Several governments and companies have released updated net zero targets – most out to 2050 and some well before that – and some examples of progression of customers and suppliers’ MOUs (memorandum of understanding) to develop technologies in hard-to-abate sectors.
Several of these MOUs or agreements can be seen as the starting point for addressing scope-three emissions (those of your customers) in hard-to-abate sectors.
As COP26 approached, the slow build-up became an inevitable crescendo.
In Australia, this is fuelled by internal Coalition politics of reaching agreement on announcing a net zero 2050 target, a pending federal election and the inevitable comparisons to 2007, where the Coalition stubbornly refused to sign up to the Kyoto Protocol, and the release of significant federal government funding to support its low-emissions technology roadmap.
The build-up has also seen a growing appreciation that the National Determined Contributions (NDCs) agreed under the Paris Agreement is not sufficient to meet the target to limit global heating to well below 2C above pre-industrial levels and to pursue efforts to remain within 1.5C.
Extrapolating the existing NDCs, a 3C rise would be the outcome. While there’s enthusiasm in most quarters for 2050 targets and the role that clean technologies like green hydrogen can play in the future, commentary on the actual mechanics of reaching high-level goals have been disconcertingly muted.
Here we have a potentially fatal disconnect and one that doesn’t feel too dissimilar to the 2009 Copenhagen COP, where high expectations were met with extreme disappointment.
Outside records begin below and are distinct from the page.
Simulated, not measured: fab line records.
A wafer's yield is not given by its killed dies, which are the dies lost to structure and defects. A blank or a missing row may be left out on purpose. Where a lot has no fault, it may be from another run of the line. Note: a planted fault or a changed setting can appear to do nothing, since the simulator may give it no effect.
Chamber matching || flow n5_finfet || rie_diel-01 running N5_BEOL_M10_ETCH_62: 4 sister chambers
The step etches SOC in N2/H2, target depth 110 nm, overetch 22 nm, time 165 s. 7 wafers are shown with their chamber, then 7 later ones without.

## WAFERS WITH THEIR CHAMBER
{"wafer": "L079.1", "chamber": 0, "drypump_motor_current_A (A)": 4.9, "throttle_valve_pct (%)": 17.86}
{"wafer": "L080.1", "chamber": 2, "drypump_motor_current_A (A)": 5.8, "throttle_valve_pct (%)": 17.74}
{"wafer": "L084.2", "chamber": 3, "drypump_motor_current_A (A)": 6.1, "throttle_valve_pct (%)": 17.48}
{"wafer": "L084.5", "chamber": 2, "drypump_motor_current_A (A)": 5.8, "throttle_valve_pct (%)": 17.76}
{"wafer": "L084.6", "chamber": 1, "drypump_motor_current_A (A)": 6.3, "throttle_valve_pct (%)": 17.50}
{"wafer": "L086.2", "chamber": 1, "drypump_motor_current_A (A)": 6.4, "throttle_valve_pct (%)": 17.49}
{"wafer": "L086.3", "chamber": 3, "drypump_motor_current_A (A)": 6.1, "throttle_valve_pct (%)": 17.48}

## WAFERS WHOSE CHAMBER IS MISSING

A few weeks out from Glasgow, we saw the first example of downplaying of expectations. UK Minister for State Alok Sharma, who is also the COP26 president in charge of delivering the summit, has stated that Glasgow “is definitely harder than Paris on lots of levels,” making an analogy to the end of an exam paper – “the most difficult questions are left and you’re running out of time, the exam’s over in half an hour and you go, ‘how are we going to answer this one’?”
One answer is to downplay expectations.
It is unsurprising leaders have been focusing their efforts on long-term net zero targets and individual industry programs to reduce emissions, rather than the incredibly difficult and detailed agreement framework where 192 parties can align and agree to shorter-term benchmarks.
NDCs were ultimately the centrepiece of why the Paris Agreement was so important. It was the first time nations had agreed to shared emissions objectives and an agreed framework for how each signatory could address its emissions reduction program relative to its unique economic circumstances.
Updated NDCs are due for submission every five years. With an effective additional year’s grace period, at the time of writing, only 13 of 192 parties to the Paris Agreement have submitted their second next NDC, demonstrating a chasm between ambition and the reality of committing nations to economic reform to reduce greenhouse gas emissions.
The latter is a point too often missed, although the outcome is an environmental benefit, the means to get there is one of economic reform.
The ‘technology not taxes’ edict does have some benefit – particularly in hard-to-abate sectors where the technology required to deliver emissions reduction does not exist or does not exist in a way that can be applied at scale – but it obscures the nature of the economic reform required.
There is just no way around the fact of needing to capture the external cost of CO2.
This will invariably mean higher costs in the shorter term to avoid higher and more extreme costs in the longer term. The further complexity on arriving at an equitable decision among developed and developing nations, the former of which has had the privilege of industrialisation to establish wealth, is omnipresent at all COP negotiations.
Like any international negotiation, you cannot leave the broader geopolitical context at the door.
And of the outcome?
An agreement on NDCs would be outstanding, but it’s a stretch.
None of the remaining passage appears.